Wednesday, June 18, 2014

Another Challenge to the Accommodation to the Affordable Care Act’s Contraceptive Mandate Fails

Another Challenge to the Accommodation to the Affordable Care Act’s
Contraceptive Mandate Fails


The Affordable Care Act (the “ACA”) and it's implementing regulations require, inter alia, that insurance plans cover, without a deductible, all FDA approved contraceptives (the “Mandate”).  Certain for-profit organizations led by Hobby Lobby have challenged this requirement. Various lower courts that have come to a variety of conclusions to whether or not Hobby Lobby and other companies making similar arguments must comply with this aspect of the ACA.  My criticism of their arguments appears HERE.  The cases now pending before the United States Supreme Court, and a ruling is expected any day now

There is another series of challenges to the ACA’s Mandate now moving through the courts.  Under the implementing regulations, certain obviously religious organizations (e.g., churches) are exempt from the Mandate.  Another class of religiously affiliated organizations (e.g., Catholic colleges) are not exempt from the Mandate, but may be exempted from it.  In order to take advantage of this exemption, those religious organizations are required to sign and submit a Form 700 that certifies that they are a qualifying religious organization.  When the religious organization exempts itself from the requirements of the Mandate, either the plan’s third-party administrator or insurer is obligated to directly make available the coverage for contraceptives. 

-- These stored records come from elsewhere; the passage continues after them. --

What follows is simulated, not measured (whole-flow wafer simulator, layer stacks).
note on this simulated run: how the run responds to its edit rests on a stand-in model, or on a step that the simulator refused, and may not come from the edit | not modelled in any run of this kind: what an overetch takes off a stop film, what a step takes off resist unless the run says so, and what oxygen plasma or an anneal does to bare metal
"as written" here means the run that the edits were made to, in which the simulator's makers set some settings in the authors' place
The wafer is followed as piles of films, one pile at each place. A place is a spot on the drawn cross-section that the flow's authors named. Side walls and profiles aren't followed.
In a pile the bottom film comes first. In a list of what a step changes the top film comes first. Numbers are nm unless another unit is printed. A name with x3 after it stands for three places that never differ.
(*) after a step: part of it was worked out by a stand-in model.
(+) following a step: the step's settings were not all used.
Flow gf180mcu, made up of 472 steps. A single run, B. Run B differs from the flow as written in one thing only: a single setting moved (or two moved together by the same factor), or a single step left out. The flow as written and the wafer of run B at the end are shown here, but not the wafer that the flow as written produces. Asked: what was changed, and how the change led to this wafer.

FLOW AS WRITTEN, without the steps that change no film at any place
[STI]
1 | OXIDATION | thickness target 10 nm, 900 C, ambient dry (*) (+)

Certain religious organizations that of themselves qualify for this exemption from the Mandate, it being referred to as the "Accommodation," have objected to the obligation to submit the Form 700 on the basis that it will then prompt coverage of the contraceptives that go against their religious beliefs.

While there are decisions to the contrary, the most notable being one in favor of the Little Sisters of the Poor, the clear trend in these decisions is that the Accommodation does not violate the religious rights of the subject religious organizations.  For example, in a decision out of the Seventh Circuit Court of Appeals written by Judge Posner, the reasoning of which has recently been adopted by the US District Court for the Southern District of Alabama (Eternal World Television Network v. Burwell, 1:13-cv-00521-CG-C (June 17, 2014):

Federal law, not the religious organizations signing and mailing of the form, requires health-care insurers, along with third-party administrators of self-insured health plans, to cover contraceptive services.  By refusing to fill out the form Notre Dame would subject itself to penalties, but [it's third-party administrator] would still be required by federal law to provide the services to the university's students and employees unless and until their contractual relation with Notre Dame terminated.

University of Notre Dame v. Sibelius, 743 F.3d 547, 554 (7th Cir. 2014).

Continuing on that same point, as observed by the Eternal World Court:

Legally (if not morally) speaking, there is a world of difference between a law that compels EWTN to provide contraceptive coverage directly and one in which the government places the burden on someone else after EWTN ops out.  Because EWTN's only religious objection to the mandate hinges upon the effect it will have on other parties after ETWN signs Form 700 rather than anything inherent to the act of signing and delivering Form 700 itself, the court  finds that the mandate does not impose a substantial burden on EWTN's religious practice within the meaning of the [Religious Freedom Restoration Act].

In a similar vein, in the Notre Dame decision, Judge Posner had observed that, while a conscientious objector may for himself avoid military service, he cannot then object that someone else be drafted in his place.

No doubt this controversy will  be headed to the Supreme Court for resolution.